Computing Applications

Designing APIs For Mobile Performance Best Practices

Kate Matsudaira


Designing APIs to Work Well for Mobile


While there are lots of informative articles on mobile performance, and just as many on general API design, you’ll find few discussing the design considerations needed to optimize the performance of backend APIs for mobile client usage (if you know of any, please add them to the comments).

Certainly, optimizing the on-mobile performance of the application is critical. But we, as infrastructure engineers, can do a lot to ensure that mobile clients be remotely served both data and application resources in a reliably performant manner, ultimately enabling and preserving a positive mobile application user experience.

These are special considerations to take into account when engineering mobile-based applications:

  • Limited screen size – less space for data and smaller images
  •  Smaller number of simultaneous connections – this one is important because unlike web browsers that can run many concurrent asynchronous requests, mobile browsers have limited number of connections per domain at any given moment
  • The network is slower – network performance is heavily affected by general poor signal reception, multiple cellular handovers (and even though some clients are on Wi-Fi, some networks are congested and can require additional lookups if a user changes cell towers)
  • Slower processing power – extensive client-side computations, 3D graphics rendering, and heavy JavaScript usage can greatly affect performance
  •  Smaller caches – mobile clients are generally memory-restricted so it is best not to rely heavily on cached content for performance
  •  "Special" browsers – in many ways the mobile browser ecosystem is reminiscent of the fragmented desktop browser scene of several years ago, with mobile vendors producing versions with fatal deficiencies and incompatibilities

While there are many ways of tackling these unique obstacles of mobile performance, this article is largely focused on things that can be done from an API or backend service to improve the performance (or the perception thereof) of mobile clients.  The article is focused on 2 main parts:

  1. Minimizing network connections and the need to transmit data – efficient media handling, effective caching, and employing longer data-oriented operations with fewer connections.
  2. Sending the "right" data across the network – designing APIs to return only the data that is needed/requested, and optimizing for the various types of forms of mobile devices

Although this article is solely focused on mobile many of the following lessons and ideas can be readily applied to other API client forms as well.

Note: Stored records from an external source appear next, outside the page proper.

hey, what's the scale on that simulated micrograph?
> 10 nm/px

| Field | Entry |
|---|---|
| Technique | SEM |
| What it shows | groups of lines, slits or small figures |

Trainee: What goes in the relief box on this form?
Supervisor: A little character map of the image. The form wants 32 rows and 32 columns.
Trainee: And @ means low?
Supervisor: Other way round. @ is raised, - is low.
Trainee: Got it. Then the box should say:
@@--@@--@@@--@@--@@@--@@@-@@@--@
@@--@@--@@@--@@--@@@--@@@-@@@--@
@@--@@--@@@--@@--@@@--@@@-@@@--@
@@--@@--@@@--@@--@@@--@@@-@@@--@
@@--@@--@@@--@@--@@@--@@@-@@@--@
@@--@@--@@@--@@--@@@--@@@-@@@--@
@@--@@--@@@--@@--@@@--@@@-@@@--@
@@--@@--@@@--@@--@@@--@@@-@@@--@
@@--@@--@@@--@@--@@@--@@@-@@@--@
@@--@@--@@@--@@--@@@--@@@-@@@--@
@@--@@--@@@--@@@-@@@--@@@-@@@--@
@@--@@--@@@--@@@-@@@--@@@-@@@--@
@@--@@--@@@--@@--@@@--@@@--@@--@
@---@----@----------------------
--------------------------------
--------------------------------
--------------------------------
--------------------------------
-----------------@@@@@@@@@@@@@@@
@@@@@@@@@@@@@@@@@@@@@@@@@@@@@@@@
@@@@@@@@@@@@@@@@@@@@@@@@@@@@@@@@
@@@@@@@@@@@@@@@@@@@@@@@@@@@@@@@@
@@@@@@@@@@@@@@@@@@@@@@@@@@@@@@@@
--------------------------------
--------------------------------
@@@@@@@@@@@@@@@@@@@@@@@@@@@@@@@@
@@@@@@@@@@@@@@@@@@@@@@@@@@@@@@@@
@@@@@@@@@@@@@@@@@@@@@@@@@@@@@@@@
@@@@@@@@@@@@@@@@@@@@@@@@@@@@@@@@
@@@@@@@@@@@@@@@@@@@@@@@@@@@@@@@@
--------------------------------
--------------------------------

Minimize connections & data across the network

Minimizing the number of HTTP requests a required to render a web page is undoubtedly one of the biggest things that can be done to improve mobile performance.  And there are lots of ways to do this, and the exact approach may depend on your data.



Making a single request for each image on the page can result in speed improvements, and allows one to take advantage of caching for each individual image.  The browser is able to execute each request quickly and in parallel so there isn’t a big performance hit for making many requests (and with the caching benefits there can even be performance gains).  However, this can be a killer on mobile.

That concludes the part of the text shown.